The Complexity of Beauty

    The concept of beauty has preoccupied many scientists and philosophers for centuries. The viewpoint of beauty studies measurable features of stimuli that can be based on people’s preferences when they notice that something or someone is beautiful. Symmetry seems to be an important stimulus when it comes to beauty, but other factors that stimulate beauty are color, balance, complexity, and curvature. Some of the findings that have been discussed so far are based on the work of a scientist named Noberto M. Grzywac, who takes a deep dive into this concept. He introduces the processing fluency theory, which states that “the easier it is for a person to perceive the process and the properties of a stimulus, the greater its aesthetic response will be." In other terms, to define something as beautiful is directly related to how easily our brains find it to think about and be able to mentally process and understand it.     The Association for Psychological Science published an article, "I Like Your Face—Why? A New Computer Model Pinpoints the Reasons This article discusses what makes a person’s face attractive. Most studies look at the features of an average face as well as whether those features fit conventionally in both genders, where men have masculine characteristics and women have feminine characteristics. This study was done by psychologists Christopher P. Said and Alexander Todorov. A method they used is called "face space,” which is a computerized map that makes people's facial features into dimensions. They divided those dimensions into two categories: shape and reflectance. The shape category, for example, looks at the size of certain facial features, while reflectance focuses on the darkness and color of those features. The participants analyzed each computerized picture and pointed out what facial features they noticed the most, to see if that correlated with their preference to identify if the person is attractive or not. The results, as stated in the article "In female faces, what males typically want is the shape to be feminine and the reflectance to be feminine,” said Said. “For male faces, women want the reflectance to be masculine but the shape to be feminine.” In other words, both masculine and feminine traits of attractiveness were opposite from each other based on the participant's preferences.

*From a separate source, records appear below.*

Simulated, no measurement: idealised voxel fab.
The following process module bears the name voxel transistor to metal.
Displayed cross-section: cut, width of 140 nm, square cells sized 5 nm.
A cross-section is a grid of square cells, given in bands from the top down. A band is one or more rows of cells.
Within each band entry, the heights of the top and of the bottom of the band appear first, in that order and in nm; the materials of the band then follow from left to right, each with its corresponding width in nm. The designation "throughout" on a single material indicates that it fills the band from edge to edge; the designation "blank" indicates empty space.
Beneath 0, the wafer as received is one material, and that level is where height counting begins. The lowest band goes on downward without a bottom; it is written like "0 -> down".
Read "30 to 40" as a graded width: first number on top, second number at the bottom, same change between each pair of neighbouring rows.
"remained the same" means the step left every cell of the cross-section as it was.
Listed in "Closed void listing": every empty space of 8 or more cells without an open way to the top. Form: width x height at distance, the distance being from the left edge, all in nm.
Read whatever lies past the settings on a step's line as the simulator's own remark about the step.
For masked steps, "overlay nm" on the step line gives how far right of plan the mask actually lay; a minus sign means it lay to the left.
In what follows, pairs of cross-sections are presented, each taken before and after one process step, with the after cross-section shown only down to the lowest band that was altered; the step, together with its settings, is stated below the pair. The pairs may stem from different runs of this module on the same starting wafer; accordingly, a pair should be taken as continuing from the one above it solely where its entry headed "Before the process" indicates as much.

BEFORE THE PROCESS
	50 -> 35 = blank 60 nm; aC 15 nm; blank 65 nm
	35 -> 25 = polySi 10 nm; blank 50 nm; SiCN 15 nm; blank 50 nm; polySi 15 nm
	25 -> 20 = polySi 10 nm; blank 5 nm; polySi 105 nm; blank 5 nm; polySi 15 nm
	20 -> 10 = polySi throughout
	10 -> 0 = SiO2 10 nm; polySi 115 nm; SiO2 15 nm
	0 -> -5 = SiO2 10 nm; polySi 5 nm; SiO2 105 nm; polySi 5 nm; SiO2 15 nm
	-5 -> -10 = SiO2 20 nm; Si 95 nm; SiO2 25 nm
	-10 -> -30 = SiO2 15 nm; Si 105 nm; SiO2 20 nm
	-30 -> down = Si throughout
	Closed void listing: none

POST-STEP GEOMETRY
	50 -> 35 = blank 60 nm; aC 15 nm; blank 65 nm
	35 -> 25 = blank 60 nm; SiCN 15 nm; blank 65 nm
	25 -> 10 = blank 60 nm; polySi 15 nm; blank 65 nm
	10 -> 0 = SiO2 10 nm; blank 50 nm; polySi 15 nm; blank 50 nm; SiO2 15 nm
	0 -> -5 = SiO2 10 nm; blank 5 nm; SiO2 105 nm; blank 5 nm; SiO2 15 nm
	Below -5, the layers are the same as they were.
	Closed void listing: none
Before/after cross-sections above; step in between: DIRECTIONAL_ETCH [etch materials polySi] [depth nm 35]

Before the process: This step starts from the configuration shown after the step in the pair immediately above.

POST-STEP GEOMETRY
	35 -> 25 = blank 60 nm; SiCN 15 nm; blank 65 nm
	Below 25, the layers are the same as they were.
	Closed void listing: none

    The results of the study can be correlated back to Noberto M. Grzywac's findings in the processing fluency theory because when the participants were looking at these facial images, they were looking at reflectance and shape to determine attractiveness in both genders. These two specific stimuli are part of the fluency theory, but they are named complexity and color in Grzywac terms to determine what makes something beautiful. In our neural circuitry, when we look at visual properties, they correlate with stimuli like symmetry, complexity, balance, etc. It helps process information through cognitive and neural mechanisms. So when the participants were judging the picture and seeing which facial parts they found attractive in the back of their minds, they were judging if they were liking or disliking certain attributes, which follows the principles of our cognitive reasoning. The participants based their reasoning of liking or disliking by the universal standards of what beauty is. When the brain recognizes a noticeable trait that is not like other facial images, it helps them process information faster, which is shown to increase attractiveness. In conclusion, beauty is in the eye of the beholder, but when people classify something as beautiful, it's more than a preference; it's scientific.

References:

“I Like Your Face-but Why? A New Computer Model Pinpoints the Reasons.” Association for Psychological Science - APS, 19 Apr. 2011, https://www.psychologicalscience.org/news/releases/i-like-your-facebut-why-a-new-computer-model-pinpoints-the-reasons.html. Aleem, Hassan, et al. “Is Beauty in the Eye of the Beholder or an Objective Truth? A Neuroscientific Answer.” Springer Series on Bio- and Neurosystems, 2019, pp. 101–110., https://doi.org/10.1007/978-3-030-24326-5_11.